One book and a changing cultural context hardly seem enough to undo long held church practices. Admittedly, it feels pretty flimsy.

Of course, Paul’s words in 1 Corinthians 11 have to be a part of this conversation. Still, no one has ever quite determined exactly what “discerning the body” means. It feels like a bit of a leap to say that Paul’s admonition about eating and drinking in an “unworthy manner” leads directly and obviously to the ways we’ve “guarded” the Sacrament. In other words, you can take Paul seriously and still not agree with church practices of the past.

Frankly, I wonder if too much hasn’t been made of Paul’s words here. They’ve probably been distorted a bit to become more about control, power, and exclusivity than an honest desire to honor the body of Christ. Renee House writes, “We are not concerned to protect Jesus from the world any more than he was concerned to protect himself. And we are not concerned to protect our neighbors from Jesus.”

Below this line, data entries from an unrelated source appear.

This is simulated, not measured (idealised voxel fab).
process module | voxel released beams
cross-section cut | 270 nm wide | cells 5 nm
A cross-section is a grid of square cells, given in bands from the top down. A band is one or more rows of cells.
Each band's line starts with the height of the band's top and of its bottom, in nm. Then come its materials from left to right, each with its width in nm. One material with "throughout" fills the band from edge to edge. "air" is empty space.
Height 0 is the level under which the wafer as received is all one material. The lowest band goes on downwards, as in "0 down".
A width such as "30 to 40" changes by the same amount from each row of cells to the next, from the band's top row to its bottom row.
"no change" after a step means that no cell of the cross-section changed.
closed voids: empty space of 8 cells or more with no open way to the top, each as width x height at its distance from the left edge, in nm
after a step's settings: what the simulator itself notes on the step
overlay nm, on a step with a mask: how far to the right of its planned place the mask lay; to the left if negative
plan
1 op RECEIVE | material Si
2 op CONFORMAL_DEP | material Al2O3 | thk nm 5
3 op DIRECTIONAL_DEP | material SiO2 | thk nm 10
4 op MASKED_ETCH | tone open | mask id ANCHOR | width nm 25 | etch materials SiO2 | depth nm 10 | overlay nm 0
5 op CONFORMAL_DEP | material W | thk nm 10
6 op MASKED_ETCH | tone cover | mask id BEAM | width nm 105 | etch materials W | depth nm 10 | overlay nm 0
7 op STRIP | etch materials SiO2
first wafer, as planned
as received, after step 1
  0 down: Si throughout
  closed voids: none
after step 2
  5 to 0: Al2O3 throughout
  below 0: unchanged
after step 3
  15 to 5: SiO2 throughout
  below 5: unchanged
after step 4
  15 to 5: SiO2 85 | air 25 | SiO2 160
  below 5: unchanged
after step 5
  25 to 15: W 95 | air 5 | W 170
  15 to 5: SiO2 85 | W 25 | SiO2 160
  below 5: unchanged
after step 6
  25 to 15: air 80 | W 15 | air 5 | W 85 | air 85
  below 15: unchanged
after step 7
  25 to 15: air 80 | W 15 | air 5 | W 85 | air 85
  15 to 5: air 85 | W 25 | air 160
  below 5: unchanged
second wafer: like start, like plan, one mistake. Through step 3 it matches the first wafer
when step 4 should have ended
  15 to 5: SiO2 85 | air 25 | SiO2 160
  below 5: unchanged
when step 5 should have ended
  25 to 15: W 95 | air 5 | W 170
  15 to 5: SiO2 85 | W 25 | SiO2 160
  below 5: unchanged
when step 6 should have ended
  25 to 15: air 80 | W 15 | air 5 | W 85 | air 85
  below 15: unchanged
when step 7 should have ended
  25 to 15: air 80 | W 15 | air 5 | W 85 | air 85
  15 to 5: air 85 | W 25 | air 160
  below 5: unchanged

As I think about it, I realize how much my thoughts are colored by conversations from 30 years ago about children at the Lord’s Table. Almost always then, notions like “understanding,” “appropriate,” “worthy” and “knowing” were unmasked as useless — no more describing adult believers who partook of the Supper than the youngest toddler who also partook.

Once we began to see how farcical, and possibly even dangerous, “qualifications” for the Sacrament actually are, it isn’t such a stretch to invite any and all. Even if that means countering tradition.